I’d have to say pretty good, 2.5:1 is pretty snazzy! And my BBS is working, I didn’t have to change a single line, it’s 100% transparent.
Eventually IDE hard disks took over the world, and got larger capacities, faster and cheaper. Not to mention the world was switching operating systems from MS-DOS to Windows 95, or Windows NT and STAC just got out of the market after the big lawsuit.
But it’s funny looking at old disk ads… And what a catastrophic thing it was to fill the things up.
But before then, we had stacker…
So while I was playing around with the idea of a Windows 3.0 powered (lol) BBS I ran into one weird thing with it swapping like crazy, and eventually depleting all my disk space!
Well when I actually used Windows 3.0 back in the day, I had a 286 so I never got to play with virtual memory. Â By the time I got a 386, I was using Windows 3.11 & OS/2 which in Windows you configure it with the 386 icon in the control panel. Â On OS/2 it’s a line in the config.sys.
But for Windows 3.0 it’s a standalone program, swapfile.exe. Â And the best part is that you cannot run it in 386 Enhanced mode, nor in standard (286) mode. Â You have to first start Windows in realmode.
So now I could force it to swap on a secondary drive, or more importantly contain it’s filegrowth so it doesn’t take up the entire disk.

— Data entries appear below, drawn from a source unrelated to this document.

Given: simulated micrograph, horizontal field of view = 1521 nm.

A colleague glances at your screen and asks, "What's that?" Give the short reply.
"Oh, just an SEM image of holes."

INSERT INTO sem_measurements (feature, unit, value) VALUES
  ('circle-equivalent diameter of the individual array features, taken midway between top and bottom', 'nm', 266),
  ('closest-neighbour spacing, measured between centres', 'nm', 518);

Well I was playing some more with my MS-DOS setup, and the annoying thing is that it doesn’t idle worth anything.
And of course running old DOS doesn’t help that most everything needs MS-DOS 5.0 or higher.
But then I found WQGHLT, which is a VXD to support idling under Windows 3.1. Â And happily it works on Windows 3.0 …
The only pain is that running MS-DOS applications kills the CPU (again). Â Which means that the DOS programs themselves need to idle. Â And yes I did check the ‘detect idle’ but it seems that it doesn’t do what I’d hope.
Maybe it’s just the software, I should try some more and see what I get.
A while back I had seen this fantastic site, “Hates the internet” with a great write up on setting up a BBS on Qemu. In retrospect it did inspire me a bit later to get my BBS going with Qemu, but I chose to use OS/2 once I found out about SIO’s vmodem feature.
HTI (Hates the internet) chose this program called rlfossil, which is for MS-DOS..
RLFOSSIL is an implementation of multi-line serial port driver corresponding to the Fido/Opus/Seadog level 5 specification and a simple HAYES-compatible modem emulator. It allows applications usually worked through BBS’s to run on the Internet, or in IP-based local net.er, and rlogin and telnet emulation using IP services numbers 513 & 23. RLFOSSIL allows combined work with other FOSSIL drivers (X00,BNU etc.).
So, I thought between that, and all the Windows/386 excitement I’d try for something even more insane. How about running a multiline BBS on Windows?
In the same effort, I was going to use Qemu 0.14.1, with MS-DOS 4.01 (the first version I could find that came with share.exe), and Windows/386 2.11. The installation of MS-DOS 4.01 worked fine on an 80MB disk image, thankfully it was one of the things that DOS 4 could do better than 3 is large disk images… Yes, I know 3.31 could as well, but it didn’t come with share so it was out. One strange thing after install was this message…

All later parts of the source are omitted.